Technical publications concerning ILC

Lab proficiency testing: Proposals for limits that balance risks of triggering false alerts and lack of true alerts

PT is based on scores that shall not overcome limits, (typically 2 and 3 for bias) checking whether participants pertain the main population. These limits are always conventional and associated theoretical α risks are not always same (limits 2 and 3 correspond to 2,275% and 0,135% while ISO 5725-2 considers 1% and 5% risks). Usual practice using 2 warning levels enables to distinguish doubtful and bad performances. However, probabilities to fail to declare participants results as outliers (β risk) are not considered with these limits. In this study, we defined a “doubtful” zone as where both α and β risks are low and balanced rather than ignoring the β risk. This avoids the usual situations where β is very large, i.e. PT with very low power. We determined corresponding limits for assessing bias and repeatability with α=β=1% at a level of confidence of 90%. For bias, these “bands of doubt” are close to usual ones when n=110, enlarged for lower values of n and vice-versa. We also determined limits using non-parametric methods, then expressed as ranks rather than scores. Unsurprisingly, this is less efficient and powerful and should be used only when parametric methods cannot be used.

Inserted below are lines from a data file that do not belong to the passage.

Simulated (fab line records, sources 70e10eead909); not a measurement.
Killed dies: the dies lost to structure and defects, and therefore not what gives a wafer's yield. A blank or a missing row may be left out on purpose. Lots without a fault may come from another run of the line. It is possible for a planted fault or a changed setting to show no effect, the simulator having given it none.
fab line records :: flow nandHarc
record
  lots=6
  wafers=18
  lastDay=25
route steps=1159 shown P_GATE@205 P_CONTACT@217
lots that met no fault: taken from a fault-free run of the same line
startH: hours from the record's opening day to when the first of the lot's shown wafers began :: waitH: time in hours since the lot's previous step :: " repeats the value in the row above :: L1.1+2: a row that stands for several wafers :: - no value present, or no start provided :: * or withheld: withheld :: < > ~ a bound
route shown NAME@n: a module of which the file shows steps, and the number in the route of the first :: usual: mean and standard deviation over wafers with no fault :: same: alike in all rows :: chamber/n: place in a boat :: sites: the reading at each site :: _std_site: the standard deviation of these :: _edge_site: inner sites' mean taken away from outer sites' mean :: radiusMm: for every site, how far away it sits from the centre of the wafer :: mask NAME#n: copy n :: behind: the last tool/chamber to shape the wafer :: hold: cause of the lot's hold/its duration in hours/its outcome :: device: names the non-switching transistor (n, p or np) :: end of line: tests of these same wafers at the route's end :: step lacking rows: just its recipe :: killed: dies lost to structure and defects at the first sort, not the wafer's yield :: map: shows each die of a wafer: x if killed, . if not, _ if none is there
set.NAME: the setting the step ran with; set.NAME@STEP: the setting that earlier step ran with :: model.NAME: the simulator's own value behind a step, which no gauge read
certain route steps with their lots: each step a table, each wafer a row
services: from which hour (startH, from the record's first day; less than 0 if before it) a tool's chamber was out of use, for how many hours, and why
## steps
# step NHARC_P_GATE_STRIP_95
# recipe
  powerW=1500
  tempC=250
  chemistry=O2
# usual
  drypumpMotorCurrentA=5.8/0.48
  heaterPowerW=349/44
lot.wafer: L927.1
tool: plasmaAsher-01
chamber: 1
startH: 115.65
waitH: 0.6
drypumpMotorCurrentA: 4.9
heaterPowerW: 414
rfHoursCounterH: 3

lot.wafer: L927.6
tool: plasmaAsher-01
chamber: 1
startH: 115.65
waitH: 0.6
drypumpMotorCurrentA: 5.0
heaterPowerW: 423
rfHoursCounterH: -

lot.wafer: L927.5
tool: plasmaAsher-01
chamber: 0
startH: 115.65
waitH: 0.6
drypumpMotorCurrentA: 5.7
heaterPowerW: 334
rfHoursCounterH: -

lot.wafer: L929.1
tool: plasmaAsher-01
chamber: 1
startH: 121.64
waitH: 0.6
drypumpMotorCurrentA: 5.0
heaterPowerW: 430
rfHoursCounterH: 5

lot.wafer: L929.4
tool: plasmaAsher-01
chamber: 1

Download the full text: Proposals for balanced limits of alerts

Proficiency testing of repeatability

Repeatability is a main feature of the performance of a laboratory. However, ISO 13528 does provide much information about this issue and tools of ISO 5725-2 (i.e. Cochran algorithm and Mandel k-scores) are intended to identify outliers rather than to assess performance of participants. To address this issue, we developed a new “zr-score” based on the well-known equation of distribution of estimates of standard deviations. The conditions of validity of any assessment of repeatability are discussed (i.e. adequate statistical parameters, homoscedasticity, methods to determine an assigned value of repeatability, heterogeneity of test specimens and relationship with scheme of experiments, outliers, …). The PT scheme needs to be well designed to put in light the true values of repeatability standard deviations of participants. A Monte-Carlo study was used to check effectiveness and power of the assessment of repeatability, using zr-score, Mandel k-scores and Cochran algorithm (methods of ISO 13528 appeared very poor and were not included). zr-score appeared to be the simplest and the most effective of the 3. Moreover, the 3 methods appeared quite powerful to detect all or almost all outliers, even with only 10 participants.

Download the full text: Proficiency testing of repeatability

Intervals of confidence on nested standard deviations (or on nested variances)

In many situations, standard deviations (SD) need to be computed from a nested design. This typically happens in procedures of quality control and in laboratory inter-comparisons. In such situations, the basics for computing SD is well known but existing methods to compute the interval of confidence (IC) on them are rather unsatisfactory. In particular, they fail totally to account negative values that are often encountered for corresponding estimated variances. This article provides equations that describe well the distributions of variances of nested levels and their scatter, provided that the true values of them is known. Both cases of 2 nested levels and more than 2 nested levels are considered. Inversing them to find out IC on true values of variances as function of their estimations is unfortunately impossible when variances of lower levels are unknown. However, this article proposes approaching equations that can be used when the impact of the variances of lower levels can be expected to be low. Methods to check whether this condition is fulfilled are also proposed. When not, the numbers of repetitions at the lower levels need to be increased to get an acceptable determination of the IC.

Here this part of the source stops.